A short walk takes our Chief Horticulturist Guy Barter on a culinary and botanical voyage across the world
London’s Chinatown is only a short walk from the RHS headquarters in Westminster, and a lunchtime expedition to inspect the Southeast Asian and Chinese vegetables and herbs in the supermarkets along Gerrard Street (plus pick up a tasty lunch), is always a treat.
Some crops are too tender to be easily grown in Britain – I particularly like the pandan leaves (Pandanus amaryllifolius
) that can impart a somewhat vanilla-like flavour. This palm-like plant’s leaves are used to flavour cakes and other dishes in Southeast Asia, although in truth the bottled essence is more practical.
Hardy yet exotic
Others are easy to grow outdoors. Mustard greens, pak choi
and Chinese cabbages have long been popular since the pioneering work of Joy Larkcom
, who indefatigably sorted out the confusing nomenclature. I have to say these are not my favourite vegetables although some find a place in my garden for autumn salads.
Flowering kale or Chinese broccoli
on the other hand is an extraordinary vegetable, which I like to grow from late summer for autumn cropping when summer vegetables give over. Each plant, in my garden at least, sends up a single flowering shoot with a thick tender delicious stem and grey-green leaves.
Choi sum or flowering cabbage is also widely offered in Chinatown – I have never grown this, so I've ordered seeds this year. It looks like run-to-seed Chinese cabbage in the garden, but is tempting when prettily packed for the supermarket. Italian flowering greens or broccoli raab (cime di rapa
) is fashionable now, so perhaps the time has come for choi sum.
Tricks of the trade
Like all Chinese cabbage family plants, they are martyrs to pests so I grow them under horticultural fleece, and sow direct into the ground as they don’t seem to care to be transplanted. Chinatown examples though are very succulent with much thicker stems than my crops. I don’t quite know how they do that though.
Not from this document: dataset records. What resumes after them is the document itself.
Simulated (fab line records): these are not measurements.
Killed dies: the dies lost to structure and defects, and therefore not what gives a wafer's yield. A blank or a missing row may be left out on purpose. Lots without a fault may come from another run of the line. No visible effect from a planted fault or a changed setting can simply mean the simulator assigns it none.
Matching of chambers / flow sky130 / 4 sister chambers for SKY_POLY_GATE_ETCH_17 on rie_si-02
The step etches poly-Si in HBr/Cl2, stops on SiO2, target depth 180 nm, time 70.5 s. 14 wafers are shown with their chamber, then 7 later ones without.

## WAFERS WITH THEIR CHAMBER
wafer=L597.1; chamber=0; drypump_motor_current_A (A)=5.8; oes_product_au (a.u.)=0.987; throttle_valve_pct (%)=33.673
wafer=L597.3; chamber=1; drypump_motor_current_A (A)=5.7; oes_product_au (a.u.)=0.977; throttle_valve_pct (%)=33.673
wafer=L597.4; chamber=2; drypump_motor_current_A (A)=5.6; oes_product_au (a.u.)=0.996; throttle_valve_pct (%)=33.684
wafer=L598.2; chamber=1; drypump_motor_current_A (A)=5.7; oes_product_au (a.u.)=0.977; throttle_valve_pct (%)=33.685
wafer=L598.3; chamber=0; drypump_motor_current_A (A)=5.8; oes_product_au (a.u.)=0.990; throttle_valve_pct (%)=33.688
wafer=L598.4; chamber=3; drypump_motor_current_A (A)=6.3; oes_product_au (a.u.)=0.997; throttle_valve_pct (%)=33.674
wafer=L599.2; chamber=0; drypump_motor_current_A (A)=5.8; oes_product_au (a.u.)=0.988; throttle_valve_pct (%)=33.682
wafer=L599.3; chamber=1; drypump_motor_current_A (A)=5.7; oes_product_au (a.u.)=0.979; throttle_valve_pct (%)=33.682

The same goes for salad onions
– even Asian cultivars sold by UK seed companies won’t produce the thick leek-like tender stems seen in Southeast Asian supermarkets, at least not in my hands.
A local Surrey farmer near Wisley specialised in producing these to perfection for London Chinese restaurants. He was understandably reluctant to share his secrets though. Nonetheless, inspired by the Gerrard Street supermarkets, I am trying some different seeds this year.